When I first started developing embedded software, I ran into an expression that seemed to be the answer for every problem – “It’s a software problem.” At first, this expression drove me crazy because it was blatantly wrong many times, but it was the only expression I ever heard. I never heard it was a hardware problem. If the polarity on a signal was reversed – it was a software problem. If a hardware sensor changed behavior over time – it was a software problem. In short, if it was easier, faster, or cheaper to fix any problem in the system with a change to the software – it was a software problem.
Within a year of working with embedded designs, I accepted the position that any problem that software could provide a fix or limit was defined as a software problem regardless of whether the software did exactly what the design documents specified. I stopped worrying about whether management would think the software developers were inept because in the long run, they seemed to understand that a software problem did not necessarily translate to a software developer problem.

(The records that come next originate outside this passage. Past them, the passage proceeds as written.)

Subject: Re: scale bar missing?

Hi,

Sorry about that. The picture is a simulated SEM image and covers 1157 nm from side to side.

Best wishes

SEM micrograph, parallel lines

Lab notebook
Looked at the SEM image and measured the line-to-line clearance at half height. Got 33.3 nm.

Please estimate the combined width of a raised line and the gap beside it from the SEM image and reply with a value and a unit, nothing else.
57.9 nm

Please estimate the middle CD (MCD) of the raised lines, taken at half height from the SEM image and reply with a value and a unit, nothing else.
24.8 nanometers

I never experienced this type of culture when I worked on application software. There were clear demarcations between hardware and software problems. Software problems occurred because the code did not capture error return codes or because the code did not handle an unexpected input from the user. A spurious or malfunctioning input device was clearly a hardware problem. A dying power supply was a hardware problem. The developer of the application code was “protected” by a set of valid and invalid operating conditions. Either a key was pressed or it was not. Inputs and operating modes had a hard binary quality to them. At worst, the application code should not act on invalid inputs.
In contrast, many embedded systems need to operate based on continuous real world sensing that does not always translate to obvious true/false conditions. Adding to the complexity, a good sensor reading in one context may indicate a serious problem in a different operating context. In the context of a closed-loop control system, it could be impossible to definitely classify every possible input as good or bad.
Was this culture just in the teams on worked on or is it prevalent in the embedded community? Does it apply to application developers? Is it always a software problem if the software can detect, limit, or fix an undesirable operating condition?